Locomotive names

NW Mailing List nw-mailing-list at nwhs.org
Tue May 19 11:10:13 EDT 2015


I can throw a rock and hit the Kanawha River right now. "Can aw uh". The few gentlemen I had the privilege of meeting that ran those locomotives locally called them "twonnysevenhunnerds"

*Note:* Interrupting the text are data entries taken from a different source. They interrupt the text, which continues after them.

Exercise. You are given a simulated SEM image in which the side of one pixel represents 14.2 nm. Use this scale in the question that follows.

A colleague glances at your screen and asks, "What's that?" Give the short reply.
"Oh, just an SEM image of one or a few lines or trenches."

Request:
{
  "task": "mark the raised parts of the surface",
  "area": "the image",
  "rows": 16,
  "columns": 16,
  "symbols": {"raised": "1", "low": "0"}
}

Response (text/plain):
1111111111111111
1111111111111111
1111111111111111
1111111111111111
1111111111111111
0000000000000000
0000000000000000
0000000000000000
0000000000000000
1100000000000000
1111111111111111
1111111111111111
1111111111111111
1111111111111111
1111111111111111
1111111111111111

My cousin was a regular fireman on the Porter 0-6-0 "fireless cookers" that operated at the South Charleston Union Carbide plant. When asked if they were called "Porters", "fireless cookers", "tea kettles" like all the books told. He said " nope, the C&O men just called 'em Steampots."

That yellow belly term went gangbusters after one man in one article spoke about those rebuilt Hudson's. All the steam vets I spoke with had never used or heard of that term.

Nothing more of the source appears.